Culture

I Have to Go – A Kafi to Be Sung at Rohith’s Urs

The celebration of the union of the soul of a deceased pīr with the beloved

File photo of V Rohith, who was found hanging in a hostel room in the University of Hyderabad.

File photo of V Rohith, who was found hanging in a hostel room in the University of Hyderabad.

Pathanay Khan, a wandering singer from the Thal desert of Pakistan, sings this ‘kafi’ by Shah Hussein in raag Des with such affection and feeling that even I can understand Punjabi with the music and the bareness of the lyrics.

I was led to this song a day ahead of Rohith Vemula’s birthday, and it felt like Rohith was speaking in the Punjabi Sufi tradition of the 13th century poet Baba Farid, whose abode is known as Farid’s Pāk Pattan, the Holy Ferry that will get you to the other side. In this lineage comes the 16th century weaver Shah Hussein, who so loves the brahmin boy Madho Lal that he weaves his name into his disciple’s, and calls himself Madho Lal Hussein, and both the murshid (master) and the murid (disciple) lay buried together in Lahore. Like Jamali and Kamali in Delhi, and that’s another story.

In my version, I improvise, just like Pathanay Khan improvises the kafi, and we see Rohith invoke the 16th century tanner from Benares, Raidas, who sang of Begampura, the place beyond sorrow, which is the annihilation of caste that later Ambedkar thundered about.

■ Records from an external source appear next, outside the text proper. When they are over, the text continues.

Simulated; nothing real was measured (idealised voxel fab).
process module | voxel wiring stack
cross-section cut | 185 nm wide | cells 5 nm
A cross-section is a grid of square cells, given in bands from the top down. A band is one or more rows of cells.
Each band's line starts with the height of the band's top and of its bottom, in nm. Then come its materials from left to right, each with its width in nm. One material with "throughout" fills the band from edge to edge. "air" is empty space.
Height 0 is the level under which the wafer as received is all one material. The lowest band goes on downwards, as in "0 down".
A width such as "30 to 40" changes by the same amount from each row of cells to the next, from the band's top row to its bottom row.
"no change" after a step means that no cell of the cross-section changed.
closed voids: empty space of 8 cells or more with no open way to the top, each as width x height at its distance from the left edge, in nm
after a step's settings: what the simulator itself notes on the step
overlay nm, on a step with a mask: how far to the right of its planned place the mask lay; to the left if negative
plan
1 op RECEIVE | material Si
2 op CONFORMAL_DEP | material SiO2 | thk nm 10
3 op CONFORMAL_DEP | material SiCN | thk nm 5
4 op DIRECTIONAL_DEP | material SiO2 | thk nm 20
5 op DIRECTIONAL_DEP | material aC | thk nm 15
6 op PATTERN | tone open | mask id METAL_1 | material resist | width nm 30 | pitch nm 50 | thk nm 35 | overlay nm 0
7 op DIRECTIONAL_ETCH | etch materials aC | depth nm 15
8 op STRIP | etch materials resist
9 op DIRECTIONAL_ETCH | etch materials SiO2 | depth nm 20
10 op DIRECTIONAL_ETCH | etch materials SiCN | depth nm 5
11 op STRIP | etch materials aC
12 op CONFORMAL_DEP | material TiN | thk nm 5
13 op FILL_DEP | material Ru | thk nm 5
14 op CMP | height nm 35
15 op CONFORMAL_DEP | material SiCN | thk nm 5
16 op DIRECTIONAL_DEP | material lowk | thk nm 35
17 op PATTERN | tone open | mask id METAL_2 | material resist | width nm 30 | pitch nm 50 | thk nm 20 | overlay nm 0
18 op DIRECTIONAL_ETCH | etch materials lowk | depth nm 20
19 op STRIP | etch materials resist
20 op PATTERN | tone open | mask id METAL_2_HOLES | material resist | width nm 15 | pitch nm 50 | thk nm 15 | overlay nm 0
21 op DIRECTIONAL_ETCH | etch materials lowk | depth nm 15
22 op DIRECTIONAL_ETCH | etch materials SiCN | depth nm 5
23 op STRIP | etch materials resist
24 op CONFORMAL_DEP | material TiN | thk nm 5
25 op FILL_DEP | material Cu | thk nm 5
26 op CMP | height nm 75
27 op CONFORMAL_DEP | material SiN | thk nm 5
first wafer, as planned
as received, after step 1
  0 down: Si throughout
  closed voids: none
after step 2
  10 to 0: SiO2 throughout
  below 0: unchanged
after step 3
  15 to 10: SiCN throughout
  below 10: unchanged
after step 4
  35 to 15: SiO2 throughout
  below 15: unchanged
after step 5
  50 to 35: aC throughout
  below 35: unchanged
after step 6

Rohith and his outcasted friends pitched their anti-caste tent in the most frequented of places in the university—the shopping complex, known as shop-com—where irrespective of fictitious affiliations like department, region, language, religion and caste everyone met for a chai and smokes, samosa, haircut or to make photocopies. In this open-to-all place, Rohith and friends demonstrated how alone and ghettoised they were, just like they had been back in their villages where an untouchable must not access any of the ‘common’ spaces. Hence the Veli Wada, a segregated ghetto, in a place open to all. It has become truly difficult to love without getting hurt, said Rohith, but he did not stop loving even when love hurt him badly.

Keen to explore the subtext behind some of Madho Lal Hussein’s phrases, I called my writer friend in Jalandhar, Des Raj Kali, who when asked what he was up to on a Sunday afternoon, said he was just loafing and took me on a walkthrough of Sufi anti-caste poetry and history and unknotted some of the Multani inflections of Hussein’s Punjabi in Pathanay Khan’s voice. As I marvelled at the iterative rhyme scheme and the simplicity of the original, Kali said ‘it is such Punjabi that even a Madrasi like you can understand easily’.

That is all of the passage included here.